The Internal Revenue Service updated its mortality tables under final regulations which are generally applicable on January 1, 2018 and did not delay the implementation of the mortality tables because the update was mandated to occur in 2018. The new mortality tables reflect that people are generally living longer and annuity benefits from pension plans are expected to continue for longer periods than under the previous mortality tables. This means the cost of funding defined benefit pension plans will increase and the value of lump sum distributions from pension plans will increase to reflect the expected longer duration of lifetime annuity benefits.
Employers sponsoring defined benefit pension plans (this alert discussion is limited to single employer pension plans and does not address multiemployer plans) should expect a call from their plan’s actuary or may want to initiate the call to learn how the mortality table update will impact their minimum funding requirements under their pension plan, their funding target attainment percentage and adjusted funding target attainment percentage. The mortality changes are likely to increase the minimum funding required contributions for employers. The increase in the longevity in the mortality tables is also likely to impact the funded percentage as the funding target is likely to increase (assuming no other changes to the pension plan) and unless the plan’s assets have increased in a similar manner, the increase in the funding target will lower the funded percentage and may cause a plan to fall into a different funded percentage level and trigger the distribution restrictions that come into play under Code section 436 when the adjusted funding target attainment percentage drops below 60% (and in some circumstances 80%), or the restriction on amendments when the same percentage drops below 80%.

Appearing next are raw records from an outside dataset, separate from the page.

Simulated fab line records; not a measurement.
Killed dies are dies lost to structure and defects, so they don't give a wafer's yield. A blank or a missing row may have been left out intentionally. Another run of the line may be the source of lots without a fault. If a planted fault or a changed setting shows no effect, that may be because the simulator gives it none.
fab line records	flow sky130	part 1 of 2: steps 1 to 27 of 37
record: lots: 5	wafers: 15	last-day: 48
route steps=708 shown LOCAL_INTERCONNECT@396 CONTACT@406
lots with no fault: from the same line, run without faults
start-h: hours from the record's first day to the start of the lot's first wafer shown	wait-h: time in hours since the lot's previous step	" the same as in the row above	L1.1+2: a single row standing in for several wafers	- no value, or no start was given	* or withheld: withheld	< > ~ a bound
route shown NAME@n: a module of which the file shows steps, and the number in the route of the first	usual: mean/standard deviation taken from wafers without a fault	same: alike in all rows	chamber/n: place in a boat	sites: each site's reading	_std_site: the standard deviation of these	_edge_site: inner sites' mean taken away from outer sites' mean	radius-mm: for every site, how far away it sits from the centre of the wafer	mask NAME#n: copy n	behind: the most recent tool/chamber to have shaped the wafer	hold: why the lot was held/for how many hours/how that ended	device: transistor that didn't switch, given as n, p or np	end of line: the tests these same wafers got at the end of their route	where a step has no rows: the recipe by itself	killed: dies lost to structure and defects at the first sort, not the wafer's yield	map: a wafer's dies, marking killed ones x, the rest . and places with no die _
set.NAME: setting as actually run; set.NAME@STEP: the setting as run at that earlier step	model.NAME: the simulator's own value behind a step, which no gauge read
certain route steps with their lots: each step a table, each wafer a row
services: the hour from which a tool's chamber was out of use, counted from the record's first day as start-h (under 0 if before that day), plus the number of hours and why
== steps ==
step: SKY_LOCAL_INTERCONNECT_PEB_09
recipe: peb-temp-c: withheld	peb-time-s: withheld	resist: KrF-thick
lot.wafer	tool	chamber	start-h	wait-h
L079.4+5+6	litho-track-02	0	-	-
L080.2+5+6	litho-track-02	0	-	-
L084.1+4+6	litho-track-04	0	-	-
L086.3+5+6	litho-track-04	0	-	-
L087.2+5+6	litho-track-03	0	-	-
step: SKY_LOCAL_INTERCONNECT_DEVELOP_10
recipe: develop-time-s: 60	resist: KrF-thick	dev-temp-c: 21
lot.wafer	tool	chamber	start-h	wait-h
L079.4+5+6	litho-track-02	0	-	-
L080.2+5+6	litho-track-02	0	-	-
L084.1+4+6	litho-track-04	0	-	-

Employers sponsoring single employer pension plans will see the new mortality tables go into effect first for the 2018 valuation which will probably increase the annual contribution due to be paid to the plan in 2019. However, a plan sponsor may elect in certain circumstances to continue to use the mortality table in effect on December 31, 2017 for purposes of funding calculations for one additional year as a transition rule. If an employer delays the new mortality tables for this one transition year, it will then spread the increased mortality risk over the remaining 9 years the new table will be in effect (assuming no statutory change occurs) instead of spreading it over the 10 years the new mortality table will potentially be in effect. While we are not actuaries, the implications of spreading the increased cost from the increased life expectancy over 9 years of employer contributions instead of over 10 years may be a question you want to ask your actuary to see if the one year delay will be worth it. If you elect to use this alternative, you must notify your actuary, and it will be documented in the Schedule B to your plan’s Form 5500 for the year.
The new mortality tables need to be used for calculating the lump sum distributions from pension plans generally beginning with distributions starting in 2018. There is no delay or extension of the deadline in the case of calculations of lump sum benefits. This will increase the cost to fund a lump sum distribution (or any window benefit programs set up as lump sum cash outs of a pension benefit) which will be paid in 2018 or later years.
Many plans have been drafted to incorporate by reference the statutorily dictated mortality tables and may not require an amendment to adopt these new mortality tables, but any defined benefit pension plan should be reviewed to determine whether it may require updating in one of the various areas impacted by these new mortality tables.
A small group of very large plans with sufficient deaths of participants over a specified period may find it advantageous to develop their own mortality tables for their plan, but use of such a custom table will require preparation of a filing with the IRS and IRS acquiescence. Large pension plans should discuss with their actuary whether their plan might be a candidate for its own custom mortality table.
For anyone who is a party to a multiemployer pension plan under a collective bargaining agreement, the new mortality regulations do not apply to you, but your mortality tables are required to be updated every 5 years (instead of every 10 years for single employer plans) and must use the same standards for calculating their mortality tables.